Incoming OSCE Chair Serbia Treads Carefully On Ukraine
By Albert Otti
Basel, Switzerland (dpa) -- Serbian Foreign Minister Ivica Dacic made clear on Friday that the Ukraine crisis was not simply Russia's fault, setting the tone for his upcoming chairmanship of the Organization for Security and Co-operation (OSCE).
At the turn of the year, Switzerland will pass on the chairmanship
and the task of dealing with Ukraine to Serbia, which has close ties with Moscow, but is at the same time aiming to join the European Union.
Dacic's statement at the annual OSCE foreign ministers conference in Basel stood in contrast to many of his counterparts at the meeting, who clearly pointed to Russia as the main culprit in the conflict.
"Different perceptions of the root causes and erosion of trust and
confidence led to the escalation of the crisis, and these issues need to be adressed urgently," Dacic said at the end of the conference.
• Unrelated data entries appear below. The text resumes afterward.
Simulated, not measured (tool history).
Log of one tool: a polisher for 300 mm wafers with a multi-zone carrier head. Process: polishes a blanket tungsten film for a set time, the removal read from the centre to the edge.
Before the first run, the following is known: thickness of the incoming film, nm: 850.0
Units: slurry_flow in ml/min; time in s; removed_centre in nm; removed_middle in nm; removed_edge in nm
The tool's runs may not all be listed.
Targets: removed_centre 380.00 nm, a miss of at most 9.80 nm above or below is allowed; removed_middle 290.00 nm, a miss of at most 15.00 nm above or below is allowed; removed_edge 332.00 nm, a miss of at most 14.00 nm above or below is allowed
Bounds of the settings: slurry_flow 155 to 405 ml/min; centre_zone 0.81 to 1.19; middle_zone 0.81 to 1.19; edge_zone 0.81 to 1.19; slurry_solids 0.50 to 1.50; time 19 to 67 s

Russian Foreign Minister Sergei Lavrov said in Basel on Thursday that the eastward expansion of NATO and the EU had not taken into account Russian interests, and warned against a Western monopoly on security in the region.
The crisis in Ukraine was set in motion when the government of
Russian-backed President Viktor Yanukovych suspended a planned association agreement with the EU late least year, a decision that led to his removal from office.
Germany will chair the pro-democracy and security organization in 2016, and Austria will follow in 2017, the group's 57 countries
agreed Friday.
The OSCE has taken on various tasks including environmental and gender issues in past years, but German Foreign Minister Frank-Walter Steinmeier said Thursday that the group should reconnect to its core task of building security through dialogue and confidence-building measures.
Germany calls Putin's Crimea claim "religious magnification":
Berlin (dpa) - A claim by Russian President Vladimir Putin that Crimea is like the Temple Mount to Russians was rejected as a "religious magnification" Friday by a spokesman for German Chancellor Angela Merkel.
"That in no way justifies the breach of international law that Russia committed by the annexation of Crimea," Steffen Seibert said, adding that the peninsula had been the home of various ethnic groups of varying religions for centuries.
He insisted that German policies on the Ukraine conflict are not anti-Russian but are designed to call a breach of international law what it is and create incentives for a diplomatic solution.
Putin‘s remarks Thursday had "an obviously domestic motivation," Siebert said.
Putin had said in a Moscow speech that the Crimea is as sacred to Russia as Jerusalem‘s Temple Mount is to Jewish people.
"It was here that the spiritual source of the long-standing monolith of the Russian nation and the Russian central state were formed," Putin said.